When a process fails, the failure detector notices the unresponsive process, and any detecting process can initiate a view change. The failed process is excluded from the new view. A recovered process must rejoin as a new member.

Recovery and State Transfer

If a failed process recovers, it cannot simply rejoin the group with its old state. While the process was dead, the group continued operating: messages were delivered, state changed, and views advanced. The recovered process has stale state and an outdated view of the world.

To rejoin, the recovered process must perform a state transfer:

The recovering process contacts an existing group member and requests a state transfer.
The existing member sends its current state (either a full snapshot or a recent checkpoint plus subsequent updates).
The recovering process initializes its replica to this state.

The state transfer is treated as an atomic event: no other processing occurs at the recovering process until the transfer is complete. This ensures the process does not attempt to participate in the group with partially updated state.

Once the state transfer completes, the recovered process joins the group as a new member through the normal join protocol, triggering a view change that adds it to the membership.

Virtual synchrony coordinates membership changes with message delivery. The key guarantee is view synchrony: if a message is delivered in a view, it is delivered in that same view at all processes that deliver it. This ensures that all processes agree on what the group membership was when each message was delivered.

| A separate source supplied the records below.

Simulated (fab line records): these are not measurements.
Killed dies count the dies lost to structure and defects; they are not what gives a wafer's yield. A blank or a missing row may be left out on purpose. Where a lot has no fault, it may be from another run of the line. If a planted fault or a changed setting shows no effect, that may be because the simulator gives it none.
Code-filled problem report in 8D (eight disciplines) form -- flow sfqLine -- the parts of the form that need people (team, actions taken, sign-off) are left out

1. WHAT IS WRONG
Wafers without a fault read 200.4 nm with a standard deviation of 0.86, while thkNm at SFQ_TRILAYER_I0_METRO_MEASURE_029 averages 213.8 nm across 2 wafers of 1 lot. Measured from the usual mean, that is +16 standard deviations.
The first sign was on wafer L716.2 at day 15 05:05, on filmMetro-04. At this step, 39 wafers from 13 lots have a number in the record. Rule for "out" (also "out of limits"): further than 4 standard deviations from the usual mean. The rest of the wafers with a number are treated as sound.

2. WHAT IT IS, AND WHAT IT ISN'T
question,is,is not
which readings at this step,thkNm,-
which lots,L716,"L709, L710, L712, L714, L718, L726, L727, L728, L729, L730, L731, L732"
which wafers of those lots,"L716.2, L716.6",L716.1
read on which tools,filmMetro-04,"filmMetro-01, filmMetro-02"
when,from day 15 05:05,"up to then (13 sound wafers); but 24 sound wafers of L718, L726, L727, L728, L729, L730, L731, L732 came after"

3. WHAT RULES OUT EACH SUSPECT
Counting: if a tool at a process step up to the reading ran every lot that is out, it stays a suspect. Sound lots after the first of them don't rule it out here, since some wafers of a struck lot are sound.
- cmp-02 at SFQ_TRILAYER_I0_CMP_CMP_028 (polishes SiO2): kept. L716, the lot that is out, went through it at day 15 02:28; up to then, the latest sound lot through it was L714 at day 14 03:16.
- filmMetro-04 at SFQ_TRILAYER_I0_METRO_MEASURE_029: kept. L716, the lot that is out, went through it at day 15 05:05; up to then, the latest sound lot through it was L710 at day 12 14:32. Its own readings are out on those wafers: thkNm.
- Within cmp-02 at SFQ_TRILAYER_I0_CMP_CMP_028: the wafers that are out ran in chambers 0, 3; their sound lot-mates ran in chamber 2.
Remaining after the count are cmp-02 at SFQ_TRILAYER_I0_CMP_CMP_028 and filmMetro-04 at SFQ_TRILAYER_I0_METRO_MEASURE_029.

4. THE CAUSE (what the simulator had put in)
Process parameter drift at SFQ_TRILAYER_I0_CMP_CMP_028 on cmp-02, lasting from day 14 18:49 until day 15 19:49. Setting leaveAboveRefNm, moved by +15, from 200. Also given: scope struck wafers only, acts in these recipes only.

Distributed Mutual Exclusion

Distributed mutual exclusion ensures that at most one process is in a critical section at any time without relying on shared memory. The algorithms must satisfy three properties:

Safety (mutual exclusion): At most one process is in the critical section at any time.
Liveness (progress): If a process requests the critical section and no process holds it forever, the requester eventually enters.
Fairness (bounded waiting): There is a bound on how many times other processes can enter before a waiting process is granted access.

Centralized Mutual Exclusion Algorithm

The centralized approach designates one process as the coordinator. When a process wants to enter the critical section, it sends a request message to the coordinator. If the critical section is free, the coordinator sends a grant message back immediately. If the critical section is occupied, the coordinator queues the request. When the process in the critical section finishes, it sends a release message to the coordinator, which then sends a grant to the next process in the queue.

This approach requires only three messages per critical section entry (request, grant, release) and is simple to implement. The drawback is that the coordinator is a single point of failure and a potential performance bottleneck.

Lamport’s Mutual Exclusion Algorithm

Lamport’s algorithm is fully distributed with no central coordinator. Each process maintains a request queue ordered by Lamport timestamp, with ties broken by process ID to ensure a total order.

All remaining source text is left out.